A question about AIC

Jacob Oaknin asks:

Akaike‘s selection criterion is often justified on the basis of the empirical risk of a ML estimate being a biased estimate of the true generalization error of a parametric family, say the family, S_m, of linear regressors on a m-dimensional variable x=(x_1,..,x_m) with gaussian noise independent of x (for instance in “Unifying the derivations for the Akaike and Corrected Akaike information criteria”, by J.E.Cavanaugh, Statistics and Probability Letters, vol. 33, 1997, pp. 201-208).

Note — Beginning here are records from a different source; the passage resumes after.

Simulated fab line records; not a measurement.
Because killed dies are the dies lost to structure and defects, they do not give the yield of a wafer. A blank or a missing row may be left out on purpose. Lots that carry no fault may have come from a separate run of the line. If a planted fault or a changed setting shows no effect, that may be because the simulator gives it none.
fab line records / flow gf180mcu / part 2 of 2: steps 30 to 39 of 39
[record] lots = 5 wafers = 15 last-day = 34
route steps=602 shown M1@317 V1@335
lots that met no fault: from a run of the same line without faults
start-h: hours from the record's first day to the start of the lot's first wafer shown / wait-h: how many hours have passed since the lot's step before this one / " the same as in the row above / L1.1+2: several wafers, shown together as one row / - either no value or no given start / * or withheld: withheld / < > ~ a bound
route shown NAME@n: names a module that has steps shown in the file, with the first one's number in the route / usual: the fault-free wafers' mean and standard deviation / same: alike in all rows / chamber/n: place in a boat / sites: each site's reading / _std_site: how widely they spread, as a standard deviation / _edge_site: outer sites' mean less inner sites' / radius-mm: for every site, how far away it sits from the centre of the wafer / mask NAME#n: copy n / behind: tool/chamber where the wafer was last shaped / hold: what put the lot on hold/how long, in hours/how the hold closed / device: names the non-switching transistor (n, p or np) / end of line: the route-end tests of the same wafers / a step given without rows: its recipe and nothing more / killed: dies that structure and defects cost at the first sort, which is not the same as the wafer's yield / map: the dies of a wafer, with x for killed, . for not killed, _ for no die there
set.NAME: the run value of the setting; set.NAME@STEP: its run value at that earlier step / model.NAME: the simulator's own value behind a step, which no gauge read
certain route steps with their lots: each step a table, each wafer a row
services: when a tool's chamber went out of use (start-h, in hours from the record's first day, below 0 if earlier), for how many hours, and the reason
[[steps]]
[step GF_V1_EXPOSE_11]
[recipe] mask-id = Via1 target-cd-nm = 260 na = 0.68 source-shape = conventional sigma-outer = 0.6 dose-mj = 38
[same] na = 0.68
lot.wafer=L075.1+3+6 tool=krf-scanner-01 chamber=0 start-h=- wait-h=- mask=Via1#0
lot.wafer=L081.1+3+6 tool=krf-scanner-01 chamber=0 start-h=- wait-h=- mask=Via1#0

On the other hand, the family S_m is known to have finite VC-dimension (VC = m+1), and this fact should grant that empirical risk minimizer is asymtotically consistent regardless of the underlying probability distribution, and in particular for the assumed gaussian distribution of noise(“An overview of statistical learning theory”, by V.N.Vapnik, IEEE Transactions On Neural Networks, vol. 10, No. 5, 1999, pp. 988-999)

What am I missing?

My reply: I’m no expert on AIC so let’s see if I can wing this and give a reasonable response without fully understanding either the question or the answer. . . . Here goes: As the saying goes, asymptotically we’re all dead. The AIC correction is of order O(1). If you divide by n so that you’re estimating average prediction error rather than total prediction error, the correction is of order O(1/n). So asymptotically the uncorrected estimate of the average prediction error is consistent, just as you’d like.

1 thought on “A question about AIC

  1. I think the missing concept is “asymptotically unbiased”, a property which is necessary but not sufficient for consistency.

Comments are closed.